By most accounts, Nigeria and the United States of America have had productive and mutually beneficial relations ever since Nigeria’s independence on Oct. 1, 1960.

The bilateral relations have steadily progressed from political engagements into the economic sphere, foreign affairs experts say.

This is because of certain factors: the U.S. is unarguably the world’s largest economy, with a Gross Domestic Product (GDP) of approximately 19.39 trillion U.S. dollars.

Nigeria, on the other hand, has been recognised as the largest economy in Africa, with a GDP of about 594.26 billion U.S. dollars.

In a nutshell, while the U.S. is the dominant economy on the planet, Nigeria also plays a central role in the economic matters of the African region and the world at large.

Going from the general to the specifics, the U.S. – a global economic power — has been supporting Nigeria with programmes aimed at strengthening the management and coordination of its economy, while encouraging private sector development and economic reform.

Such assistance has helped Nigeria to reap the benefits of African Growth and Opportunity Act (AGOA), improved agricultural technology, marketing, small-scale and micro enterprise development initiatives.

As far back as 2000, the U.S. and Nigeria signed the Trade and Investment Framework Agreement (TIFA), which serves as a mechanism for regular, high-level dialogue on how to enhance bilateral trade and investment ties.

Statistics from the Office of the United States Trade Representative, which is responsible for developing and coordinating U.S. international trade, commodity, and direct investment policy, and overseeing negotiations with other countries, revealed that the value of the U.S.-Nigeria trade in 2013 stood at 18.2 billion dollars.

In 2013, Nigeria’s exports to the U.S. were valued at 11.7 billion dollars, with crude oil fetching 11.6 billion dollars.

Non-oil Nigerian exports to the U.S. under AGOA include leather, prepared vegetables, beans, cocoa paste, spices and cassava.

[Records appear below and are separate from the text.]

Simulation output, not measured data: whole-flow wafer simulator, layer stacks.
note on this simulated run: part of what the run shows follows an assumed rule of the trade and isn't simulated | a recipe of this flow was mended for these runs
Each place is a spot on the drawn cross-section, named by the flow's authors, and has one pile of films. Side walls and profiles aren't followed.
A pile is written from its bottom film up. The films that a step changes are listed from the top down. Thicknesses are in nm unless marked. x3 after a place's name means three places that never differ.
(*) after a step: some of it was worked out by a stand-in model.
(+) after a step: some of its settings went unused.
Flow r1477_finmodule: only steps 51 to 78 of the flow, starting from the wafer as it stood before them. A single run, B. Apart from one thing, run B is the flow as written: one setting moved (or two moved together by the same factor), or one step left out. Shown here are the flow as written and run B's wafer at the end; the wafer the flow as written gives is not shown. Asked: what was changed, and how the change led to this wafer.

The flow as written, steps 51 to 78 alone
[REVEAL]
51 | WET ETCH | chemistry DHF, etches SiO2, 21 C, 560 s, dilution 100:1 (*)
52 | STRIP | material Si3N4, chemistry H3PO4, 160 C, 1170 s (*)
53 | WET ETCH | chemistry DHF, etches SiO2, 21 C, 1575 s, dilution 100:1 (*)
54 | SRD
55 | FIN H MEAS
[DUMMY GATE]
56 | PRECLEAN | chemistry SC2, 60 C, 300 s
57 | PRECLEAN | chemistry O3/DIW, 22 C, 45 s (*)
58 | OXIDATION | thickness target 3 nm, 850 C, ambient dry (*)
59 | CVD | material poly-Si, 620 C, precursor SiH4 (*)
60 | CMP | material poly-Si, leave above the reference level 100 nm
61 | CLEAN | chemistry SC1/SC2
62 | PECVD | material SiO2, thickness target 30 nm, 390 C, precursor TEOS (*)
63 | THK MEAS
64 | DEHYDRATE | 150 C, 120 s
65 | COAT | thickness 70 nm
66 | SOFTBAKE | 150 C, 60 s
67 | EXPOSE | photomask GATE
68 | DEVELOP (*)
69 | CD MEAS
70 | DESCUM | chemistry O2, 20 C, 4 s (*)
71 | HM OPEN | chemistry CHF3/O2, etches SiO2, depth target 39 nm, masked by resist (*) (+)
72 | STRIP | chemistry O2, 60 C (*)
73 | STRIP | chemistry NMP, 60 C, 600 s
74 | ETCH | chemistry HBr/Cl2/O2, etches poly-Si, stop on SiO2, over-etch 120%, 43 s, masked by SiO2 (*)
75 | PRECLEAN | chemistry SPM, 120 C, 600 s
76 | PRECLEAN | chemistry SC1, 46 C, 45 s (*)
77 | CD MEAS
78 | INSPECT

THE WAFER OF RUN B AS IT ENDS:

U.S. exports to Nigeria were valued at 6.5 billion dollars in 2013 and the exports include mineral fuels, vehicles, wheat, machinery and plastics, among others.

The total stock of U.S. Foreign Direct Investment (FDI) in Nigeria was 8.1 billion in 2012 – which is the latest available data — up by 53.6 per cent from the 2011 figure.

 Statistics from U.S.-Nigeria Trade Facts, published by the U.S. Department of Commerce in 2016, indicated that U.S. trade in goods and services with Nigeria totalled about 9 billion U.S. dollars. Exports amounted to 4.4 billion dollars, while imports came to 4.6 billion dollars.

However, the U.S. goods and services trade deficit with Nigeria in 2016 was 213 million dollars.

In 2017, when Nigeria was adjudged the 48th largest goods trading partner of the U.S., goods exports totalled 2.2 billion dollars, while goods imports grossed 7.1 billion dollars. Nevertheless, the U.S. goods trade deficit with Nigeria stood at 4.9 billion that year.

As regards services, U.S. trade in services with Nigeria grossed an estimated 2.9 billion dollars in 2016, according to the latest available statistics.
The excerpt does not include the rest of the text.